Sausage Festival

Most festivals held in Spain are related to food or drink, usually both of them. Requena and its sausage festival (known as “Feria del embutido”) are no exception.
For three days every February since 1994, my town is full of people who want to try different authentic dishes and tasty wines from this inland area of Valencia. This gastronomic event is celebrated indoors, at the fairgrounds since, at the time of the festival, the weather is pretty cold.

A bunch of friends and I always take advantage of this fete in order to meet and eat something. The festival starts on Friday, but we usually go on Saturday. It’s not necessary to make an appointment with friends because we know we’ll find each other there, just as we do every year.

My partner and I went a bit later than usual, about 1 p.m. It was her birthday, so it was bound to be a great day. A few friends were already there, a true sign that you can trust in their friendship and also that they are always ready to eat and drink, just like us.

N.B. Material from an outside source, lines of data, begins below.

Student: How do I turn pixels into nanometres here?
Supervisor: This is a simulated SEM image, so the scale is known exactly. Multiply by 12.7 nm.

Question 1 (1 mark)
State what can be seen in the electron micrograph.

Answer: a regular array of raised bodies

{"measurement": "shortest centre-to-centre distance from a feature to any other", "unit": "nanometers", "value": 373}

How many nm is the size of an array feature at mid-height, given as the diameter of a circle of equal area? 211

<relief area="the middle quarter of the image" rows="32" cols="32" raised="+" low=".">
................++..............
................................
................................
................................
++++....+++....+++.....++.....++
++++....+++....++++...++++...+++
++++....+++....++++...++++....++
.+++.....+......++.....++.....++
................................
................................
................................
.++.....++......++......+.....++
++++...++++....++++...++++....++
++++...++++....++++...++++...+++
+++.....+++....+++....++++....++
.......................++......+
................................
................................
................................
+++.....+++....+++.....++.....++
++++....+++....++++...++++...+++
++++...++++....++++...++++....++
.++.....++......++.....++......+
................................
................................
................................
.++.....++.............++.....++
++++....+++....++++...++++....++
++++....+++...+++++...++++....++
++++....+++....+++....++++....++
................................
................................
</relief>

When we arrived, they were eating two typical dishes from Requena, morteruelo and ajoarriero. Morteruelo is a kind of paté made primarily of pork liver, and ajoarriero is a potato paste and a few other ingredients, codfish, eggs, garlic… Someone went for bollo (a dough topped with sausages and ham slices, sometimes it also has sardines, but not in this case) and a mixed dish of sausages and tajadillas (fried pieces of pork fat). We bought a wine box with three bottles, one of rosé, one white and one red. Afterwards, a friend of ours bought some goat cheese and more red wine. The desserts were chocolate empanadas, a typical snack from Requena that everyone who comes to this town must try. I realize this fest is not the best option if you are dieting.

Morteruelo and ajoarriero

People normally buy tickets that include several sausages, morteruelo, etc… tapas and a few glasses of wine. If you choose this option you have to queue several times, so locals, ourselves included, prefer to buy bigger dishes to share with others.


At this point, the fairgrounds became a place full of happy people and red faces, all thanks to good wine and tasty food. In spite of the nice atmosphere, we decided to leave and continue celebrating Diana’s birthday in another quieter place with friends. After all, we have plenty of Sausage Festivals under our belts.